I have a matrix of factors in R and want to convert it to a matrix of dummy variables 0-1 for all possible levels of each factors.
However this "dummy" matrix is very large (91690x16593) and very sparse. I need to store it in a sparse matrix, otherwise it does not fit in my 12GB of ram.
Currently, I am using the following code and it works very fine and takes seconds:
library(Matrix)
X_factors <- data.frame(lapply(my_matrix, as.factor))
#encode factor data in a sparse matrix
X <- sparse.model.matrix(~.-1, data = X_factors)
However, I want to use the e1071 package in R, and eventually save this matrix to libsvm format with write.matrix.csr()

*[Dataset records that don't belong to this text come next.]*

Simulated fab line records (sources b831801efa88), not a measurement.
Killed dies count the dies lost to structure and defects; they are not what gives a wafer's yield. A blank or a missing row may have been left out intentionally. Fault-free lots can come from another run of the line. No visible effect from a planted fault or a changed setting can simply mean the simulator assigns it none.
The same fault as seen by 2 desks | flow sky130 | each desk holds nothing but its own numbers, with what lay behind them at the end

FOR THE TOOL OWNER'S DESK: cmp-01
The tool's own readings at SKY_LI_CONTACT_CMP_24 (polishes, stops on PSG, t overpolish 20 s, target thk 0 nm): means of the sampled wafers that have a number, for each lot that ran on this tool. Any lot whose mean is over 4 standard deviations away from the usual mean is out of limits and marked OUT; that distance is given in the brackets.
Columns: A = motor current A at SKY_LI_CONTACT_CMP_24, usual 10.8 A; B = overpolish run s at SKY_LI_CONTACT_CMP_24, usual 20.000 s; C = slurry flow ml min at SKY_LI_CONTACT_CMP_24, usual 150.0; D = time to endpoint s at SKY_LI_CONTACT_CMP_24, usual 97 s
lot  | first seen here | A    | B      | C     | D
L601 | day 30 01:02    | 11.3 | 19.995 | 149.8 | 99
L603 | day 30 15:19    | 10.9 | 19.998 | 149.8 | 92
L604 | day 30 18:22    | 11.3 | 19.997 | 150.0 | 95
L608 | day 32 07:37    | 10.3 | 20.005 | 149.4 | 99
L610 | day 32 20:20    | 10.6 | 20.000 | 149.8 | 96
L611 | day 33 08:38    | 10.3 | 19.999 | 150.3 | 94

, so first I need to convert my sparse matrix to the SparseM format.
I tried to do:
library(SparseM)
X2 <- as.matrix.csr(X)
but it very quickly fills my RAM and eventually R crashes. I suspect that internally, as.matrix.csr
first converts the sparse matrix to a dense matrix that does not fit in my computer memory.
My other alternative would be to create my sparse matrix directly in the SparseM format.
I tried as.matrix.csr(X_factors)
but it does not accept a data-frame of factors.
Is there an equivalent to sparse.model.matrix(~.-1, data = X_factors)
in the SparseM package? I searched in the documentation but I did not find.